Haphazard ‘Ride Along’ suffers from forgettable story

By Gary Clift

Apparently Antoine Fuqua’s 2001 movie “Training Day” is some sort of historic touchstone for movie-makers. I have seen it referred to a couple of times recently in films. And now there’s a comedy version of the story out, and it is called “Ride Along.”

I call it a comedy. There are lots of familiar comic situations and even a few working jokes. It stars little Kevin Hart, a comedian who has a talent for manic dissembling. Most of the humor in the film is supposed to originate with his patented all-bluster short-guy character. Sometimes that schtick is funny here.

The film’s other stars are Ice Cube, whose talent is a sort of stumpy intransigence. He was the star of the “Friday” movies, but I’m not certain he is ever intentionally funny in “Ride Along.” He is playing Hart’s straight man, the police detective brother of the girl Hart’s character wants to marry.

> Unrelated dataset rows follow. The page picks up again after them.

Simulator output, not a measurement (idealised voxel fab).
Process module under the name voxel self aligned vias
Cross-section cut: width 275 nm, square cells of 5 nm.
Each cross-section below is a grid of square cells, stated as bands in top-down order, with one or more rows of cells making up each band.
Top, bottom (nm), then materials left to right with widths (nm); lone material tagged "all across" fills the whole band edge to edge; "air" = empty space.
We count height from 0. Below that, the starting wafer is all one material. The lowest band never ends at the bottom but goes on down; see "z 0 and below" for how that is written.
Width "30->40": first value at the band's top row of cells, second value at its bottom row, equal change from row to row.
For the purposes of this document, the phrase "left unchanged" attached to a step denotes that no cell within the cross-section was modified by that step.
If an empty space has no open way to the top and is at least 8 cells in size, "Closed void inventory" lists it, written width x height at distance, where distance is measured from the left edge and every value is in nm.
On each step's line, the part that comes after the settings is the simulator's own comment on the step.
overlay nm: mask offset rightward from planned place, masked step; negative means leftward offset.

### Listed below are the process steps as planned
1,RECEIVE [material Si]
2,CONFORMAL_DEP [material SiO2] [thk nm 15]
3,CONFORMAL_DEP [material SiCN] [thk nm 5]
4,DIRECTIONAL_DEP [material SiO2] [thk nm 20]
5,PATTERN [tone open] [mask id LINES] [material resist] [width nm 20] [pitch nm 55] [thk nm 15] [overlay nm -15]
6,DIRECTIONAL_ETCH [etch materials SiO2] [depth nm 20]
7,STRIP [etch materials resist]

And then there’s Laurence Fishburne, an accomplished American actor with not enough to do, playing the villain. When Fishburne’s character is on, its as if the movie was suddenly in color. But he’s not in it much.

Director Tim Story did the “Fantastic Four” movies and “Think Like a Man.” You can ask yourself if those credits would seem to qualify him to film Hart’s comedy vehicle.

The story is so routine as to be eminently forgettable. Remember “Paul Blart: Mall Cop”? Well, Hart plays a character named Ben who, like Paul Blart, wants to be a police officer. Also like Blart, Ben has taken a security guard job while waiting to get into the academy.

Ben asks James (Cube) for the hand of his sister (played by Tika Sumpter). With no apparent end in view, James invites Ben to go along with him as he works the following day for the Atlanta, Georgia police department. The detective is fixed on finding a mysterious criminal mastermind named Omar, and that case may be coming to a head.

But James begins his day with his brother-in-law to-be by asking a dispatcher to send him all the nuisance calls she gets. Supposedly his idea is that Ben will find these annoying and will quit wanting to be a cop. Anyway, I think that’s the idea.

They go to roust bikers who are parked in a handicap space. Ben sputters at the leather-wearers and is spat on by a woman with a goatee. This incident will stand for three or four others that are intended to be amusing but don’t amount to anything.

Then James hears that Omar is about to buy some weapons from Serbian arms dealers. Ben, having divined the purpose of the nuisance calls, comes up with a couple of clues that may help locate and fix a time for the gun purchase.

Now anybody who has been to the movies much knows how this is going to turn out. James is going to get into trouble trying to arrest the folks at the arms sale. Ben is going to come to the rescue, using his banter or his on-line gaming experiences to help him help the real detective. Right?

The movie does have a decent, if not altogether original, way of putting Ben in the middle of the transaction. And Fishburne shows up, suggesting a comic tone for the picture that it had needed since its opening.

But there are odd things late, too. The gun sale scene goes on for a surprisingly long time and even then isn’t the climax of the film. These facts are surprising. I’m not sure they are surprising in a good way.

And then there are a couple of late close-ups viewers won’t be able to explain. I’m guessing that Hart’s dialog got revised after the shooting and that director Story recorded the sound of the new lines but didn’t want to go to the trouble of re-filming the sequences. So he cut out the shot of Hart speaking and inserted formerly unneeded shots of Sumpter or Cube standing around listening.

To tell the truth, the whole movie feels a little haphazard and re-manufactured. Besides which, Hart was probably funnier in “Grudge Match,” which will soon be out as a DVD. If you really want to see the comedian in a film, you might do better to wait and rent that movie.